Story from Mark Holan’s Irish American Blog

Civil War Toll on The Lartigue

Mark Holan

Anti-government forces in the Irish Civil War attacked the Listowel and Ballybunion Railway several times in early 1923. Damage to the rolling stock and stations of the 9-mile monorail between the two Kerry towns, and the impracticalities of operating such a unique line in the newly consolidated Irish rail system, forced its permanent closure in October 1924.

Passengers and mail on the LBR had been targeted by Irish republican forces during the Irish War of Independence, 1919-1921. In January 1923, during the civil war, armed men forced the Ballybunion stationmaster to open the line’s office, goods store, and waiting room, which they doused with petrol and paraffin oil and set on fire. Within an hour a similar attack occurred at the Lisselton station, about halfway between the two terminuses.

Such destruction is generally attributed to the IRA forces opposed to the Irish Free State. These “irregulars” also cut down about 1,700 yards of telegraph wire and six poles between Listowel and Ballybunion, matching attacks along other Irish rail routes.

Nicknamed the Lartigue after inventor Charles Lartigue, the monorail was “suspended indefinitely” in early February 1923 due to the sabotage. Nearly 40 employees lost their jobs, impacting about 100 family members and ancillary businesses.

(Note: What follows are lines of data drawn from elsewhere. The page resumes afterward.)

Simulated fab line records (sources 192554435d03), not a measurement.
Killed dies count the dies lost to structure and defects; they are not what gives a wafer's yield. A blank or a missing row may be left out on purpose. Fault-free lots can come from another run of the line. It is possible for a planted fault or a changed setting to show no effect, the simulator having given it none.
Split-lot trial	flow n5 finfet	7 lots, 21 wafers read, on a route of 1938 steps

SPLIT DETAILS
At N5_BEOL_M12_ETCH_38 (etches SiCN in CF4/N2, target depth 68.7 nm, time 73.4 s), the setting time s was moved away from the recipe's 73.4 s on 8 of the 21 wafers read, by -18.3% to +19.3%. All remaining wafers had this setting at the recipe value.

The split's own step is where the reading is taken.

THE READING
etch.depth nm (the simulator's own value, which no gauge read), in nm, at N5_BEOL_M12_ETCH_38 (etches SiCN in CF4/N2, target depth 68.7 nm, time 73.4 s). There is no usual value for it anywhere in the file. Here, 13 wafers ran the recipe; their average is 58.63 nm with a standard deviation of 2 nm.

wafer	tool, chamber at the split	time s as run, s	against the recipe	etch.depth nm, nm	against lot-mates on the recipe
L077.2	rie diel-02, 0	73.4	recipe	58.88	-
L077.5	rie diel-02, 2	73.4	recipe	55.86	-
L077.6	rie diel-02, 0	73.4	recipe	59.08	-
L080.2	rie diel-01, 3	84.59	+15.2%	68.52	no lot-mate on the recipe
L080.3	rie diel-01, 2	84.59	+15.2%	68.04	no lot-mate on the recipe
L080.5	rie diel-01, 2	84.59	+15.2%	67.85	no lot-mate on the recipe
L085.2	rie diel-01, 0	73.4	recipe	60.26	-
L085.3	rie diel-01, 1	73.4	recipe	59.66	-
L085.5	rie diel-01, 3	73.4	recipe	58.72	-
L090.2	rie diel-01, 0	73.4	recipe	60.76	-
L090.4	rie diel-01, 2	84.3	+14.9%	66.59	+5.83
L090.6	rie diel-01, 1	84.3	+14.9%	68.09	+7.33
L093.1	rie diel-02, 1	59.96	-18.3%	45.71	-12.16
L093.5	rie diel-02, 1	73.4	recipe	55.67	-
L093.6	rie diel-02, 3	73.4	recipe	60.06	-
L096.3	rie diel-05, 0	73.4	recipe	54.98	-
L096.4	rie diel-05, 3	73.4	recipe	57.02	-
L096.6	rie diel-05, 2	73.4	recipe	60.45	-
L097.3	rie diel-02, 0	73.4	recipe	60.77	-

With the train out of service, a char-a-banc and motor car service began operating between the two towns, but it also came under attack in March.Once the civil war ended later that spring, the Lartigue was repaired in time for the busy summer season at Ballybunion, a seaside resort. By mid-July, the Freeman’s Journal reported the Lartigue “has already, particularly on Sundays, been taxed to almost its fullest capacity in the conveyance of visitors.”

Like the Lartigue, however, the national newspaper also would have its run ended in 1924.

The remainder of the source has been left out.